BTtoP National Civic Seminar:
Report to the Nation Calls for Renewing the Civic Mission of Higher Education

February 2012 Bringing Theory to Practice Newsletter

By Donald W. Harward, Director, Bringing Theory to Practice

At the January 25, 2012, Annual Meeting of AAC&U, A Crucible Moment: College Learning and Democracy’s Future will be presented and promulgated. It is the product of a year-long study and collaborative effort by AAC&U, the Department of Education, and the Global Perspective Institute, as well as many educational associations and sponsors of civic engagement. The primary authorship of the report has been achieved by Caryn McTighe Musil and Larry A. Braskamp.

Bringing Theory to Practice has been represented, among many others, in the creation of the report by its director, Don Harward; by BTtoP Board members David Scobey, Carol Geary Schneider, Ashley Finley, and Caryn McTighe Musil; by BTtoP Leadership Coalition presidents Richard Guarasci, Theodore Long, and Kenneth Ruscio; and by BTtoP Civic Seminar participants Richard Battistoni, Robert Bringle, Ira Harkavy, Peter Levine, John Saltmarsh, and Brian Murphy.

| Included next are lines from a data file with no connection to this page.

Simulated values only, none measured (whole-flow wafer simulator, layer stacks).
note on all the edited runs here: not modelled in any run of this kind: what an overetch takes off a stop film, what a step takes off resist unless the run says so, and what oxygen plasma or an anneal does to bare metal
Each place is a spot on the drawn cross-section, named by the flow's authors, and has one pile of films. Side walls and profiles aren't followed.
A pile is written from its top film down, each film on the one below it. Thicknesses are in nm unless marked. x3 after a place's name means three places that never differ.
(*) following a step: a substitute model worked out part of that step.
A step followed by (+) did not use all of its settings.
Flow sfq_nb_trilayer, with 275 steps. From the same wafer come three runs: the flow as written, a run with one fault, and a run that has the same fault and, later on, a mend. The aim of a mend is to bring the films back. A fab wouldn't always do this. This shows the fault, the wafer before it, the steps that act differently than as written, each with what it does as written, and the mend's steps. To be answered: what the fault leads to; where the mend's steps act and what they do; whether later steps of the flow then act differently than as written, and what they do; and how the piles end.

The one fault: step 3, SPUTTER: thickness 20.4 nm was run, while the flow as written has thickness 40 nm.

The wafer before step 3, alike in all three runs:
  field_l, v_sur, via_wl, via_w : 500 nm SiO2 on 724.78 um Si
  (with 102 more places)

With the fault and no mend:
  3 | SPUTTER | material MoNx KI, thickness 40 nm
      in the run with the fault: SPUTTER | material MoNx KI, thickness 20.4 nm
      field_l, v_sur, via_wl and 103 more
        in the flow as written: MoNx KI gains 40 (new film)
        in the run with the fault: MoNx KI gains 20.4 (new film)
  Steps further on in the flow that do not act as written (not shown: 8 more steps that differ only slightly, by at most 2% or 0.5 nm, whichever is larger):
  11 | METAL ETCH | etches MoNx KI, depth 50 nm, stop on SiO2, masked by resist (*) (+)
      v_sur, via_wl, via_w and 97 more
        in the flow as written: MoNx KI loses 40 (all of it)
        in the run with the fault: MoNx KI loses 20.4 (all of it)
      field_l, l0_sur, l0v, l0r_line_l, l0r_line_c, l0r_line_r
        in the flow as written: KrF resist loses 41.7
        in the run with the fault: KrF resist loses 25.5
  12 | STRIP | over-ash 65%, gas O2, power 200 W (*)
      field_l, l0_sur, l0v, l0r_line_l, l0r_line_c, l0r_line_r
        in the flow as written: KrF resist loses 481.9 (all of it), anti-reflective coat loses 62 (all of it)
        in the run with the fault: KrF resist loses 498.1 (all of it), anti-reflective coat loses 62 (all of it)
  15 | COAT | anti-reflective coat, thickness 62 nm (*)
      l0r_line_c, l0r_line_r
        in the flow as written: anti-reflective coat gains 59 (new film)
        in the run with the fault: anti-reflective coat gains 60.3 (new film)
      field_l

The Task Force on Civic Learning and Democratic Engagement, on which both I and AAC&U President Carol Geary Schneider served, consulted with many educational leaders and practitioners and staff members from the Department of Education for more than a full year prior to the release of A Crucible Moment. Those meetings resulted in the report’s recommendations, which are designed to re-center civic learning within higher education’s overall mission and catalyze strategic actions to make civic learning a key part of every college student’s educational experience.

The production and dissemination of the report and its strategic recommendations for actions in 2012 are being made possible by a grant from the BTtoP Project to AAC&U under the Project’s support for civic learning initiatives. This support is part of multiple steps of action and support that will be developed by BTtoP in collaboration with the national civic seminar participating institutions and associations during the period of 2012-2014. These initiatives are occurring as a result of generous grants from the Christian A. Johnson Endeavor Foundation and the S. Engelhard Center.

The first of these initiatives will be the publication of a monograph this spring consisting of twelve “provocations” regarding the civic and civic learning. The brief provocations, written by leading scholars and civic educators who attended the BTtoP national Civic Seminar, November 3-5, 2011, stimulate deeper consideration of multiple aspects of the complexities surrounding civic engagement, and the civic mission of higher education in an open and democratic society. Brief summaries (and the framing questions they used to structure the seminars) from the nineteen civic seminars that occurred on campuses in the United States and Europe during 2011 are also included. Together, the provocations and summaries serve as effective companions to the conversations and dialogues which will be generated on numerous campuses by the Crucible report—and they will point to directions for the positive consequences the report may have.

The provocations composing the monograph were originally presented to stimulate discussion and deeper analysis of the civic during the national Civic Seminar held at the Aspen Wye River Conference, November 3-5, 2011.

  • “Why Now (Consider) the Civic? ...  Because This Is a ‘Copernican’ Moment”—David Scobey, The New School
  • “Why Now (Consider) the Civic? ... Because of the Relevant Evidence and What Follows if We Fail to Act Now”—Carol G. Schneider, AAC&U
  • “Why Now (Consider) the Civic? ... Because the Civic Is at the Core of the Very Meaning of Learning”—D.W. Harward, BTtoP
  • “Civic Learning”—Barry Checkoway, University of Michigan
  • “Civic Research”—Michelle Fine, City University of New York, Graduate Center
  • “Civic Studies as an Academic Discipline”—Peter Levine, CIRCLE at Tufts University
  • “Creating the Democratically Engaged University”—Matthew Hartley, University of Pennsylvania
  • “Civility and Discourse”—Daniel Shea, Allegheny College
  • “Is the Civic a Culturally Dependent Concept? Are Democratic Practices?”—Richard Detweiler, the Great Lakes Colleges Association
  • “A Report to the Nation: A Crucible Moment—The Civic Learning and Democratic Engagement National Task Force Report”—Caryn McTighe Musil, AAC&U
  • “Diversity and Demographic Engagement”—Matthew Countryman, University of Michigan
  • “What of the Civic Should Be Exported? What Should Be Imported?”—Samuel Abraham, Bratislava International School of Liberal Arts, Slovakia
  • “The Eudaemonic and the Civic”—Corey Keyes, Emory University

The provocation essays are brief, accessible, and stimulate discussion and consideration of the current attention to civic learning, the encouragement of diverse forms of civic engagement, and the greater realization of the civic mission of our individual institutions and of higher education more broadly understood.

“Provocations in Support of Civic Learning and the Civic Mission of Higher Education: A Monograph,” is to be published Spring 2012 by the Bringing Theory to Practice Project.